What the Numbers Show

The dashboard breaks the supply change into two components. Since the Merge, 3,013,633.69 ETH has been issued as staking rewards to validators securing the network. Against that, 2,003,950.85 ETH has been burned through EIP-1559, the fee burning mechanism introduced in August 2021. The difference between those two figures produces the net supply increase of just over 1 million ETH across 3 years and 181 days.

The supply chart on the left panel shows the trajectory clearly. After the Merge, the line initially declined as burning outpaced issuance during periods of high network activity. That deflationary phase reversed as network activity cooled, and the supply line has been climbing modestly since, now running at a 0.24% annual rate.

Why This Matters for the Deflation Narrative

The Merge was widely anticipated as the moment Ethereum would become structurally deflationary, with the shift from proof-of-work to proof-of-stake dramatically reducing new issuance while the burn mechanism continued removing supply from circulation. For a period it worked exactly that way. High network fees during the 2024 and 2025 bull run produced burn rates that exceeded issuance, pushing supply negative.

The current 0.24% annualised inflation reflects a different network environment. Lower transaction fees mean less ETH burned per block. Staking issuance continues regardless of fee levels. When burning slows and issuance continues, the net result is modest supply expansion rather than contraction.

For context, 0.24% is still dramatically lower than Ethereum’s pre-Merge inflation rate, which ran between 3% and 4% annually under proof-of-work. It is also lower than Bitcoin’s current post-halving issuance rate of approximately 0.85% annually. On a pure supply inflation comparison, Ethereum is currently less inflationary than Bitcoin.

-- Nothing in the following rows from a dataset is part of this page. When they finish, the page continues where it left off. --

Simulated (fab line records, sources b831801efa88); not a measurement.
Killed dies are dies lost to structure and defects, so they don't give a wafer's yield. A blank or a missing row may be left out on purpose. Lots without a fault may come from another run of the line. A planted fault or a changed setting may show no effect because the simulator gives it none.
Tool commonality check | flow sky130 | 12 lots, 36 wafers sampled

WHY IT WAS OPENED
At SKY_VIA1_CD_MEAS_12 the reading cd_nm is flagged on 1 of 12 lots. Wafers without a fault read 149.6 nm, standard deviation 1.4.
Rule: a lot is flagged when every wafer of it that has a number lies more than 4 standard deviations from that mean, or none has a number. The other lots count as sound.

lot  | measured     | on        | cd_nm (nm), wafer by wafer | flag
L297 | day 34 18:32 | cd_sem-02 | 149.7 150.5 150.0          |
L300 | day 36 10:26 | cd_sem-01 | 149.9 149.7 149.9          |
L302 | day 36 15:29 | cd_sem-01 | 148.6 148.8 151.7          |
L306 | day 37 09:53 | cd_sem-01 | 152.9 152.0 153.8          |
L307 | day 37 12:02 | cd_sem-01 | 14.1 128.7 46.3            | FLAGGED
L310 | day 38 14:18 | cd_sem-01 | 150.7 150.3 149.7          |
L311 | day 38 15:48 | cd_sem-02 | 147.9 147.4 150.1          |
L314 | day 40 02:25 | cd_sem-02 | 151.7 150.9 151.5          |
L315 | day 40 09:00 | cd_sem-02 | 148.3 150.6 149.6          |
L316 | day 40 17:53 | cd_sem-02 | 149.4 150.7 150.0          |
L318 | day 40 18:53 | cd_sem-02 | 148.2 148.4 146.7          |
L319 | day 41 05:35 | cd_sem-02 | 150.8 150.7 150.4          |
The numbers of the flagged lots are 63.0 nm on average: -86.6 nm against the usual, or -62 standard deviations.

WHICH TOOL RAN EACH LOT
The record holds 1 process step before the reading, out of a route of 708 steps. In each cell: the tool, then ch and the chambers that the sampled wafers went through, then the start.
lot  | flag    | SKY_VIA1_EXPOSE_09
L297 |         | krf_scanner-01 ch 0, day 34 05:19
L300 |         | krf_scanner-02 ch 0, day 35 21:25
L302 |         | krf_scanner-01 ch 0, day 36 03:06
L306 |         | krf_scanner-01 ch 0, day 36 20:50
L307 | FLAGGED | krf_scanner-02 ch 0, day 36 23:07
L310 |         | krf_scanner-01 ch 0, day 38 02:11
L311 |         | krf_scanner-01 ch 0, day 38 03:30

What Proof-of-Work Would Have Looked Like

The ultrasound.money dashboard includes a PoW simulation toggle that estimates what Ethereum’s supply would be today if the Merge had never happened. Under proof-of-work issuance rates, Ethereum’s supply would be significantly higher than the current 121.53 million ETH, illustrating the scale of supply reduction the Merge delivered even accounting for the modest net inflation since.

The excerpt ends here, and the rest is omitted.